Average Product

Average product is the output produced per unit of a variable input, found by dividing total product by the quantity of that input (such as the number of workers). It measures how productive each unit of input is on average in short-run production.

Last updated June 2026

What is Average Product?

Average product (sometimes called average physical product) tells you how much output each unit of a variable input produces on average. You calculate it by dividing total product by the amount of the variable input used. If 5 workers produce 50 units, the average product of labor is 10 units per worker.

In the short run, at least one input (like factory size or equipment) is fixed while another (usually labor) can change. As you add more of the variable input, average product usually rises at first, hits a peak, then falls. That inverted-U shape happens because early workers add a lot to output, but eventually the fixed inputs get crowded and each additional worker contributes less. The peak of the average product curve is the most efficient use of that variable input.

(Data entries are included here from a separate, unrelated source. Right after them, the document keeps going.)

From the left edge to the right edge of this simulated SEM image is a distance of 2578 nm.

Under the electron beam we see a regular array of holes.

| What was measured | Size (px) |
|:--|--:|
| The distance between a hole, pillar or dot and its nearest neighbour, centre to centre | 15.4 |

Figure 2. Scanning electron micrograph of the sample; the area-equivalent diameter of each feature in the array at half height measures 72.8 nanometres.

Why Average Product matters in Principles of Economics

This term lives in Topic 7.2, Production in the Short Run, where you study how firms decide how much of a variable input to use when their fixed inputs can't change yet. Average product is one of the three core productivity measures (along with total product and marginal product) that describe a short-run production function.

Understanding average product helps you see where a firm is operating most efficiently and how productivity changes as labor is added. It also sets up the law of diminishing marginal returns and connects directly to how firms eventually think about cost and the stages of production.

Keep studying Principles of Economics Unit 7

How Average Product connects across the course

Marginal Product (Unit 7)

Marginal product is the extra output from one more worker, and it pulls average product up or down. When marginal product is above average product, average product rises; when it's below, average product falls. That's why the marginal product curve always crosses the average product curve at its peak.

Total Product (Unit 7)

Average product comes straight from total product: just divide total product by the number of variable inputs. If you know total output and how many workers made it, you can find average product instantly.

Law of Diminishing Marginal Returns (Unit 7)

This law explains why average product eventually falls. Once added workers each contribute less because fixed inputs are stretched thin, average product is dragged downward after its peak.

Stage of Production (Unit 7)

The three stages of production are defined partly by where average product is rising, peaking, and falling. Stage I ends where average product is maximized, so the curve helps you mark the boundaries between stages.

Is Average Product on the Principles of Economics exam?

On quizzes and problem sets, expect to be handed a table of workers and total output and asked to compute average product for each row (total product divided by number of workers). You'll often graph the average product and marginal product curves on the same axes and explain why marginal product crosses average product at its highest point. Short-answer questions may ask you to identify where average product is maximized or to connect a falling average product to the law of diminishing marginal returns. Be ready to interpret the curve, not just calculate the numbers.

Average Product vs Marginal Product

Average product is total output divided by total input (output per worker on average), while marginal product is the change in output from adding just one more unit of input. Average product describes the whole group's productivity; marginal product describes only the last unit added. They're related because marginal product pulls average product up when it's higher and down when it's lower.

Key things to remember about Average Product

  • Average product equals total product divided by the quantity of the variable input, such as output per worker.

  • The average product curve typically rises, peaks, then falls, forming an inverted-U shape.

  • Average product is maximized at the point of greatest efficiency for that variable input.

  • Marginal product crosses average product exactly at the peak of the average product curve.

  • When marginal product is above average product, average product rises; when below, it falls.

  • The eventual decline in average product reflects the law of diminishing marginal returns as fixed inputs get crowded.

Frequently asked questions about Average Product

What is average product in economics?

Average product is the output produced per unit of a variable input, calculated as total product divided by the quantity of that input. For example, if 4 workers make 40 units, the average product of labor is 10 units per worker.

Is average product the same as marginal product?

No. Average product is total output divided by all the inputs (output per worker on average), while marginal product is the extra output from adding just one more worker. They differ but are linked: marginal product pulls average product up when it's higher and down when it's lower.

How do you calculate average product?

Divide total product by the number of units of the variable input. If total product is 60 units and you employ 6 workers, average product is 60 / 6 = 10 units per worker.

Why does average product eventually decrease?

Because of the law of diminishing marginal returns: as you add more variable input to fixed inputs, each new unit eventually adds less output, which drags the average down after the curve reaches its peak.

Where does marginal product cross average product?

Marginal product always crosses average product at the highest point of the average product curve. That's also why the peak of average product marks the most efficient use of the variable input.